Year-to-date sales climbed 11.8% to 202,088 compared with 180,685 in the 2021 period.
The 10-month market shares for most truck makers fell slightly. Freightliner’s was flat. Peterbilt improved to 15.1% compared with 14.7% a year earlier. VTNA rose to 11% compared with 9.1% a year earlier.
October’s sales could have come from as long as a year ago, Tam noted.
In October 2021, the backlog-to-build ratio was almost 15 months. It’s now eight months, he said.
“So we have made considerable progress in whittling that queue down, but we typically expect to see two to three months of backlog,” Tam said. “That is kind of the historical average. So we are well above from where the industry likes to be.”

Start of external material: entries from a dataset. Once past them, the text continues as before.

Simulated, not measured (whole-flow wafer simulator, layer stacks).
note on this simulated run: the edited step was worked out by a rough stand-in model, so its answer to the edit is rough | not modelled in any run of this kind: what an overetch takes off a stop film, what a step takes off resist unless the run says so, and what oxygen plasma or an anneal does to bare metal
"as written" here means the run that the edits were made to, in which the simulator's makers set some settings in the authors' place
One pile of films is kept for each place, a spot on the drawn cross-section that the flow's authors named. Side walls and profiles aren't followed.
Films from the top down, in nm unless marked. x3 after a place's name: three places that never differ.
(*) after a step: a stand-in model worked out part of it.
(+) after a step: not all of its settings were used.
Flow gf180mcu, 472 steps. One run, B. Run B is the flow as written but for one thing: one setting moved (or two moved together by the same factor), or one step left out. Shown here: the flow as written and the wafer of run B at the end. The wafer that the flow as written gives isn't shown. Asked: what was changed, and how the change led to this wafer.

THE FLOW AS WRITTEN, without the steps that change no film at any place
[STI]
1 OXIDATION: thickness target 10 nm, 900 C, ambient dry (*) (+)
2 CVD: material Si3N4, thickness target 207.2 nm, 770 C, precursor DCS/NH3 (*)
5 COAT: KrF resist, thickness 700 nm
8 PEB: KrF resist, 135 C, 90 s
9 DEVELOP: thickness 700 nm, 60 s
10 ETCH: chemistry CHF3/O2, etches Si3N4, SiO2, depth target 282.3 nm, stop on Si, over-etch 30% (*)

ACT President Kenny Vieth noted in October that forecasting sales in 2023 hinges on the timing of when lower freight volumes begin to compress carrier profitability. He said ACT’s current thinking is that begins in the second half of 2023.
“However, with pre-buying ahead of the California Air Resources Board’s expensive Clean Truck mandate late next year and still healthy carrier margins early in the year, a case can be made that demand strength will be sustained through 2023,” Vieth said. “Higher volumes in 2023 would come at the expense of vehicle demand in 2024.”
The CARB mandate requires manufacturers to sell an increasing percentage of zero-emission heavy-duty trucks into the market starting in model year 2024.
CARB noted other states could adopt the ACT regulation but would not need to adopt its Advanced Clean Fleet proposed 2040 100% zero-emission vehicle sales mandate — the end date for combustion-powered new vehicle sales in California.